The Pilgrims land in the New World earlier than they’d planned, pushing ashore at Plymouth Rock because they’re out of booze. “We could not now take much time for further search or consideration,” writes William Bradford, “our victuals being much spent, especially our beere.” As good a reason to start a country as any.
Boston’s first brewpub opens for business. The woods were scary, the winters harsh, the Puritan religion severe. But our forefathers had their priorities in order.
The Sons of Liberty band together at the Green Dragon Tavern. While not plotting the Boston Tea Party, they play table skittles ( Golden Tee not yet having been invented) and puff pipes (a smoking ban not yet having been imposed). The Green Dragon still exists, and the Sons’ tab is still outstanding.
Brewer Samuel Adams signs the Declaration of Independence, believing fervently as he does in “life, liberty, and the pursuit of happy hours.”
Boston is the epicenter of American brewing. At the turn of the century there are more than 30 breweries here — more per capita than in any other American city. We were thirsty.
Prohibition strikes. We tried to think of a joke for this one, but there’s nothing funny about it.
Joseph Kennedy’s bootlegging and rum-running helps fund a political dynasty. His son Ted (who, ironically, would have been his best customer) is born in 1932 — just in time for repeal the following year.
The golden age of fraternity. At BU and BC, Harvard and MIT, the Kingsmen blare from hi-fi stereos, togas are worn and torn off, and alcohol is guzzled by the gallonful. Then the hippies come along with their “grass” and “LSD” and ruin the party.
Jim Koch founds Boston Beer Company and helps kick-start a new craft-brew revolution. His philosophy is simple: beer should taste good. What a concept! Three years later, Harpoon keeps the ball rolling, and Boston Beer Works, Cambridge Brewing Company, Buzzard’s Bay, and Mercury Brewing spearhead a new golden age in Massachusetts beer.

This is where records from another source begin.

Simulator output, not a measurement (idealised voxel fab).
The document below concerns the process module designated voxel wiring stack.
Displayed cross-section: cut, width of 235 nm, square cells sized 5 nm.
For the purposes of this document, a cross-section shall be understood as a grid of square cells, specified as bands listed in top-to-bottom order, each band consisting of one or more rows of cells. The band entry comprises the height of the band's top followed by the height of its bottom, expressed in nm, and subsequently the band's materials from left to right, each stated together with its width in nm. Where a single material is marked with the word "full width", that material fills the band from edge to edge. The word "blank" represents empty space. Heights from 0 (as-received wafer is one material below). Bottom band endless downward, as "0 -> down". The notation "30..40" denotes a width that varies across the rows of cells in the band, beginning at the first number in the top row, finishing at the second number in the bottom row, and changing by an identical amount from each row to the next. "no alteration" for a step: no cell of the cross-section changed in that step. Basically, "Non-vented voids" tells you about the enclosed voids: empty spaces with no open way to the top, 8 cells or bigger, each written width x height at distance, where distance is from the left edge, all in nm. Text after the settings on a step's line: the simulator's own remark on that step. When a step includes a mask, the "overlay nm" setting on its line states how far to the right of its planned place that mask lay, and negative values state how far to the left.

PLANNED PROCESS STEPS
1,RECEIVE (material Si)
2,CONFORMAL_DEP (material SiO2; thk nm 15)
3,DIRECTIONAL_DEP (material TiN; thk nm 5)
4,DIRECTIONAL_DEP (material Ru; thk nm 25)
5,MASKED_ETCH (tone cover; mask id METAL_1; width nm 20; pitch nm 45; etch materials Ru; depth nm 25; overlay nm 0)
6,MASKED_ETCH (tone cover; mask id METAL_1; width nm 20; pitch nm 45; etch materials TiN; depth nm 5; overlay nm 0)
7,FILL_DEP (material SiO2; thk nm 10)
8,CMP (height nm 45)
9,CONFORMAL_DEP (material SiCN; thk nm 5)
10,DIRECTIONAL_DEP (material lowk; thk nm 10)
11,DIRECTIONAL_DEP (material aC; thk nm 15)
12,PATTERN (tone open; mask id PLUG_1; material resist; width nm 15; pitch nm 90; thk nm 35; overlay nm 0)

After being nicked at a New Year’s Eve party for intoxication and held for nine hours by the Waltham police until he sobered up, 25-year-old Eric Laverrier sues the Commonwealth of Massachusetts, asserting that the Constitution allows him to drink to excess on private property. When the Beastie Boys wrote “Fight for Your Right to Party,” they probably didn’t mean it quite this literally.